1. It’s Wednesday, December 14, 2016.
2. On this day four years ago, a sick guy with a semi-automatic rifle walked into an elementary school in Newtown, Connecticut.
He killed 20 children, all between the ages of six and seven, as well as six adults trying to protect them.
It makes me sick to my stomach to write that last sentence.
And yet there are things that make me sicker.
It makes me sick that 20 children – children! – could be massacred in a freaking American classroom. And the United States of America, through its elected representatives, did absolutely nothing to make as certain as possible this could never happen again.
That despite the exhortation of the President of the United States, Congress shrugged this atrocity off. And we, the American people, didn’t storm the offices of these clowns and demand they do what’s right.
Instead, these people listened to a goddamn jackass representing the nation’s seemingly insatiable lust for things that go bang.
He stood before cameras and – in response to the idea that maybe some weapons are unsuitable for civilian life or that some people aren’t psychologically capable of operating these weapons – said the following:
“The only thing that stops a bad guy with a gun is a good guy with a gun.”
The idea being that these kids – everybody’s kids – would have been safer if there had been more guns. Not fewer. That there wasn’t one gun too many at Sandy Hook Elementary School eleven days before Christmas.
You know, in retrospect, the election of Trump shouldn’t have surprised us. We did nothing about this. Why wouldn’t someone try to find out to what depths we’d sink as a nation?

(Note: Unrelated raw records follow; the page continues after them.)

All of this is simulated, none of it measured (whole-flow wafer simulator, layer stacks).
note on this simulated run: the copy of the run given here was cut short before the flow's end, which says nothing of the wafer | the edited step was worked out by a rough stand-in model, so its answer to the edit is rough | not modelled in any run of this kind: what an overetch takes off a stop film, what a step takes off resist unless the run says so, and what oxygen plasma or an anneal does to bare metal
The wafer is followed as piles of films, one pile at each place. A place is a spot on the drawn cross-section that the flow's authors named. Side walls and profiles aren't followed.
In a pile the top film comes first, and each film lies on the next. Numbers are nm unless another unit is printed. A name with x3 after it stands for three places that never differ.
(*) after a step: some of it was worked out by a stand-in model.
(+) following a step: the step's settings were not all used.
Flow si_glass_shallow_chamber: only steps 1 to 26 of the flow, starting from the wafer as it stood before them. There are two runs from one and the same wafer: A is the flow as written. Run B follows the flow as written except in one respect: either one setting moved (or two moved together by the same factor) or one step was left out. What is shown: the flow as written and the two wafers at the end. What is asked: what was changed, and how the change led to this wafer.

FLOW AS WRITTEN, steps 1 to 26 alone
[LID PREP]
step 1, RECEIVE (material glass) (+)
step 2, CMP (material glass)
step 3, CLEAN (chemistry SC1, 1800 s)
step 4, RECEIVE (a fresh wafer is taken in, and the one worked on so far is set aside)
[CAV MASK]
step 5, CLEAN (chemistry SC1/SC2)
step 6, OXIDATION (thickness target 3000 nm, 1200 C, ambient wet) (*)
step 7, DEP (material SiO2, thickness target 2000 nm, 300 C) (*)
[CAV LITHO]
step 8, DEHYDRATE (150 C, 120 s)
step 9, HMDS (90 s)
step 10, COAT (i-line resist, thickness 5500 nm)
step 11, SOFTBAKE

To their credit, the governors of New York and Connecticut, and the legislatures of both states, did respond. They enacted more restrictive gun legislation. With 48 other states complicit in shoot-a-mania, it’ll be hard for the legislation to have the full effect it should.
And, of course, the people who feel incomplete without lethal force at their disposal remain bothered by even the simple actions those states took.
In New York, where I live, I’ve seen yard signs demanding the repeal of the SAFE Act, which is the law passed in the wake of Sandy Hook. I’ve driven behind pickups with bumper stickers reading “Fuck Cuomo,” the F being in the shape of an automatic weapon, and Andrew Cuomo being our governor.
Now, with the election to a White House of a stooge who once said the “Second Amendment people” might have something influence on a Hillary Clinton presidency, the odds are the overarming of the United States will continue unabated.
And that’s especially true given that instead of throwing the mental midget from the roof of one of his gaudy buildings, the president-elect has embraced a guy who says what happened at Sandy Hook is a hoax.
A mental defective who has the gall to say that what happened didn’t. That it’s a tall tale aimed at taking away Americans’ right to shoot things – animate or otherwise – at will.
I feel sick writing that sentence. But I had to get it out of my system before I finish.
3. And here’s how I want to finish.
I can’t imagine being a parent of one of those 20 children. I can’t imagine the pain – especially when the holidays, the supposed happiest time of the year, roll around.
I don’t know what I would say if I met one of them. “I’m sorry” seems small. “Your child is an angel” seems cruel.
All I know is that there was a wrong committed on this day four years ago. It has never been righted. Maybe it never can be.
But forgetting is not an option. So I won’t, and I hope you’ll think of those kids and adults, and strive for something better than an armed-to-the-teeth society.